In a significant step to broaden access to classic literature, Project Gutenberg partnered with the Massachusetts Institute of Technology (MIT) and Microsoft to craft a vast collection of audiobooks using AI. The project releases thousands of free audiobooks to major platforms like Spotify, Apple, and Google podcasts.
The project leverages new advancements in human-like neural text to speech to bring thousands of beloved books to life in a new, accessible audio format and can even read books in a user’s voice given only 5 seconds of audio.
This initiative, led by Mark Hamilton (MIT) and Brendan Walsh (Microsoft), along with supervising professor William T. Freeman (MIT), seeks to democratize access to literature to include individuals with visual impairments, language learners, children, and those who simply prefer to listen to their books.
Harnessing AI to Scale Audiobook Production
No matter whether you are learning to read, looking for inclusive reading technology, or about to head out on a long drive, audiobooks can be a great resource. However, creating audiobooks isn’t quite as easy as pressing play. Recording professional human readers can be time-consuming and costly, requiring hundreds of hours of reading time per book.

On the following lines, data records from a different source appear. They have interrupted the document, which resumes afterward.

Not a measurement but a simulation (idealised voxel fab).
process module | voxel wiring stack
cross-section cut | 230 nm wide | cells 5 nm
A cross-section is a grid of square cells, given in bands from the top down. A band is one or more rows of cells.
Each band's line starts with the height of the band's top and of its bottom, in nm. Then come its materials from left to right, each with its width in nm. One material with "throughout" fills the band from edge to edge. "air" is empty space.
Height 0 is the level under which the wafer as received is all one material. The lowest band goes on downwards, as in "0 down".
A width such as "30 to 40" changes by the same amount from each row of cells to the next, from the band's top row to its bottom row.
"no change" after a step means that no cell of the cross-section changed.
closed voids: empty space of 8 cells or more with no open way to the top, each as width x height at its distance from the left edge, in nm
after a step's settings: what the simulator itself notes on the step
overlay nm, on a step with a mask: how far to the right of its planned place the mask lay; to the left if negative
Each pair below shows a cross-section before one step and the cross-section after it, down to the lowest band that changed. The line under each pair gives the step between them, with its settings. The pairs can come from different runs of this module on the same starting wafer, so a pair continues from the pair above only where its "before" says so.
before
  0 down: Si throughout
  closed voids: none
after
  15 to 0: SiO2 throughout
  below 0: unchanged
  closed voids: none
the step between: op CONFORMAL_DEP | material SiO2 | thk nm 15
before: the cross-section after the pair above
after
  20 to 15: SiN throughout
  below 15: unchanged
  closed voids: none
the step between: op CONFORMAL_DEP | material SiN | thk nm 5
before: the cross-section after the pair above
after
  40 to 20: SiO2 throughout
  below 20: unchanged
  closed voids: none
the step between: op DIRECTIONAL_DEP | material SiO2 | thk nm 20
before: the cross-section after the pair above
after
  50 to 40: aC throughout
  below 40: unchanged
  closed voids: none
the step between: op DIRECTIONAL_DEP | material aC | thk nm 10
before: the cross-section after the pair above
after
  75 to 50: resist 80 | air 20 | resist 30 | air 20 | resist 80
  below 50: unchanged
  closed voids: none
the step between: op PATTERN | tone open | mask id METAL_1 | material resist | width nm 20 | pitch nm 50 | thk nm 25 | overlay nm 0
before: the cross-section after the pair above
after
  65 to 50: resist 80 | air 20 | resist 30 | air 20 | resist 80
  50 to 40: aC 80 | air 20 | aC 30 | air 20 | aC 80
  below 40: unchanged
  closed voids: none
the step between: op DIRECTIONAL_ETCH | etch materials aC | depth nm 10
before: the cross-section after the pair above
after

With book publication rates on the rise, creators are hunting for faster solutions. Automated audiobook production offers a promising alternative, but has historically been plagued with clunky, robotic narration. Furthermore, it’s hard for algorithms to understand what to read from an e-book. Humans know to skip page numbers, tables of contents, and footnotes, but algorithms must be clever to avoid these pitfalls.
Project Gutenberg, the oldest online e-book library with over 60,000 works, is acutely aware of these challenges. “We had tried to make audiobooks in the past, but the quality just wasn’t very good so we abandoned the effort,” says Project Gutenberg CEO Greg Newby. “With this new technology, our partners were able to create audiobooks of vastly better quality much faster than ever before.”
The project uses new advances in neural text to speech to create lifelike voices that sound similar to native human speakers. The approach uses a deep network that’s trained to mimic the quality and tone of native speakers, can speak a variety of languages, and can even identify and stylize the reading of emotional text.
Judging books by their Structure
With a high quality text to speech model in hand, the team set out to transcribe as many of Project Gutenberg’s 60,000+ books as possible. Mark Hamilton, one of the project leads, shares that this was the toughest part. “It’s difficult to find even two books in Project Gutenberg that have exactly the same structure. Though the books display nicely for online readers, they contain all sorts of text you wouldn’t want to hear in your audiobook. It became more of an art than a science to find what users would want to hear in a given book.”
To address this, the team searched the collection for large groups of books with a similar look and file format. This made it possible to create targeted parsers that could adapt to each book’s idiosyncrasies. In the end, the team identified over 5,000 books which could be parsed with reasonable accuracy.
Speaking Millions of Sentences
The next challenge the team faced was how to efficiently speak the millions of sentences extracted from the five thousand books. Ordinarily, this would take quite a lot of time even for a computer. To make sure these algorithms could scale, the team used the SynapseML distributed computing library [Github, Paper] to orchestrate millions of model inference calls across hundreds of machines. This allowed the researchers to quickly use modern text-to-speech services such as VALL-E and Microsoft AI to create over 35,000 hours of audiobooks in a little more than two hours, at no cost to the Project Gutenberg nonprofit.
For interested audiophiles, the complete collection of audiobooks can be streamed for free on most major podcast platforms including Spotify, Google Podcasts, Apple Podcasts, and the Internet Archive.
Creating Audiobooks in your Own Voice
After donating 5,000 books back to the public domain, the team demonstrated an application that could make an entire audiobook in someone's own voice, using only 5 seconds of example audio. This demonstration, Large-Scale Automatic Audiobook Creation, which was showcased at the Interspeech 2023 conference, illustrated how the latest advancements in generative speech could be quickly used to make custom audiobooks for anyone with a microphone. The team hopes to explore whether this technology can help create more inclusive audiobooks that foster a more personal connection between the listeners and their favorite works.
Bringing Classic Literature to a Global Audience
Thanks to the partnership, Project Gutenberg has broadened its audiobook collection by nearly 5,000 titles, which are now available on popular platforms such as Spotify and Apple Podcasts. Newby views this as a milestone in Project Gutenberg's journey, expressing optimism that “our library is more accessible than ever.”